I’m weeping at my desk this morning. Big belly sobs. Not pretty sentimental choked up tears. Where the tears roll down and a kind of grunting sound comes from my throat reminding me how angry I am at death. Here in no particular order are the ways Fergus touched my life and left me a better scholar, a better teacher, and a better human. Things I wish I’d put into words for him, but was just too self conscious to do so.
1) Everyone feels like an outsider. His stories of coming to Oxford from Scotland encompassed the loneliness of early academic life and hope that it need not be that way. He did everything in his power to welcome newcomers.
2) Always introduce people. He never assumed people necessarily knew each other and even once introduced long married husband and wife in an elevator. Funny, yes. But his radical commitment to introductions involves the risk of insult through a failure to remember. It risked the discomfort of all those present, a little social awkwardness. He prioritizes building connections and making people feel welcome over all else.
3) When in power, take the fall for vulnerable students. My relationship with my beloved masters supervisor was not going to be a happy or healthy one for my doctorate. Fergus as my college advisor gave me one of the greatest gifts of my career by allowing my former supervisor to blame him, not me for my shift. I got to keep everyone as a mentor and ally.
4) Finish the book. This was a hard, unpleasant lesson. It involved regular reminders of the negative career consequences of not finishing. It certainly was not pleasant for those who did not finish or finished in their own time. For me, the object lesson meant that I landed on the job market with a book in contract, awaiting proofs and my new institution put me up for promotion nearly immediately. The moral pressure he exerted ensured that I got that first book out even while on an unrelated post doc and also teaching nearly full time (i.e. working two full time jobs). I have no idea how I worked so hard those years, but much of it was to live up to his expectations.
5) Just because someone has looked at the question before doesn’t mean you can’t do it better. When I was feeling terrible about needing to switch supervisors and was contemplating thesis topics, he pulled books off his shelf on possible ancient authors and carefully critiqued the works of senior scholars (respectfully, of course, always respectfully) and then told me there was still work to be done and that he believed I could do it.

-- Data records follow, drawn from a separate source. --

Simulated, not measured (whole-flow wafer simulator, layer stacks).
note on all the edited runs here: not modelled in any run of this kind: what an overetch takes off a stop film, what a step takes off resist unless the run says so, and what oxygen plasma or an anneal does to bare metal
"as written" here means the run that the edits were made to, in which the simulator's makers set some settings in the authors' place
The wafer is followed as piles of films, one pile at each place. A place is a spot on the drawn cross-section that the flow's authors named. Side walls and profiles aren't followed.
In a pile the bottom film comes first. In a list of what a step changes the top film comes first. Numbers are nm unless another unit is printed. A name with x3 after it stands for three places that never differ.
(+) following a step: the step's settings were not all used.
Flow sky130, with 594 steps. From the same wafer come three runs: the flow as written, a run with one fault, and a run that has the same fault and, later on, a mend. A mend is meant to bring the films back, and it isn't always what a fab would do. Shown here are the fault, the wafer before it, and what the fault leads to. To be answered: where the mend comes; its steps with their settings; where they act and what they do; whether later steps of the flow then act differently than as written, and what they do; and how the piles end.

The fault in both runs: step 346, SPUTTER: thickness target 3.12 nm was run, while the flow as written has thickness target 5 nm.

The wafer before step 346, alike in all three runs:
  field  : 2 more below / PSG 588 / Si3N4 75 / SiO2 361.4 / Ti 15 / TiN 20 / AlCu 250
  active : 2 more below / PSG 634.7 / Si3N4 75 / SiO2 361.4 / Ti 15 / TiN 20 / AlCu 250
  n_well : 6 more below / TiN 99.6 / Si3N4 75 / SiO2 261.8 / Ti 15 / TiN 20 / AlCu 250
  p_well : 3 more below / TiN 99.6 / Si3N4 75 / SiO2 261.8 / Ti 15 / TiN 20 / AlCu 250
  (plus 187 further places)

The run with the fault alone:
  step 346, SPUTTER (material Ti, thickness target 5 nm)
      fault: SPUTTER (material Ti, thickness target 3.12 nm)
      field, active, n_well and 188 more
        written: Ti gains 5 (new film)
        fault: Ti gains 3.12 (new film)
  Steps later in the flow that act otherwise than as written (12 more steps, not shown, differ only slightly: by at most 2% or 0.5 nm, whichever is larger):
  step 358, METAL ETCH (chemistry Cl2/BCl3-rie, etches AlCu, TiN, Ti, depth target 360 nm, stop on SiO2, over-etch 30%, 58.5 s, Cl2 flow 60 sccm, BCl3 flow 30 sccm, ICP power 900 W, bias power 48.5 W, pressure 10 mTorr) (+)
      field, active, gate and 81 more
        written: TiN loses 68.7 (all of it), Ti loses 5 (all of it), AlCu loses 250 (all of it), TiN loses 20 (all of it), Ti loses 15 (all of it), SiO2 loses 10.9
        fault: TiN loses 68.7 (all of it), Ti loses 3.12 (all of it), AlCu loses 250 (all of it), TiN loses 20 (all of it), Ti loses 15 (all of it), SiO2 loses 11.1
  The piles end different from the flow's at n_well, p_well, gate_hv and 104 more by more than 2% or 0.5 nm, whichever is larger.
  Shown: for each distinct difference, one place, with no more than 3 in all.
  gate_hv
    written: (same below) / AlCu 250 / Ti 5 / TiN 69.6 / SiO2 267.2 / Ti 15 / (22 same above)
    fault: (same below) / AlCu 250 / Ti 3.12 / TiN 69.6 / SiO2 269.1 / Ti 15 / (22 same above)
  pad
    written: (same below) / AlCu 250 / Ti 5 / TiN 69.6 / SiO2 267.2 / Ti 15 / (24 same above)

6) Think big and never loose track of the fine grained details. He welcomed the wide view of history, not just for himself but in his students. He encouraged broad, creative thinking with an emphasis on interconnecting phenomena and theories. Yet his ability to close read pieces of evidence was astounding. His undergraduate lecture, really an exegesis, on the Polla stone took one inscription, concentrated on each element of the text and its materiality, and then spiraled out to encompass nearly the whole of Rome’s relationship with Italy. He insisted that the big views be tested against the fine grain of our evidence.
7) Value families. He took great joy in his marriage and his children and he wanted everyone to have that joy. Academic life for him was not in tension with family life. His parties for graduate students in College always had children present. He wanted to know not just what I’d published but was I happy and whole. I am. It was easier to take the time I needed build my family because I knew that one of the mentors I admired most valued that time and commitment as much as I did and that it wasn’t contrary to my life and career as a scholar.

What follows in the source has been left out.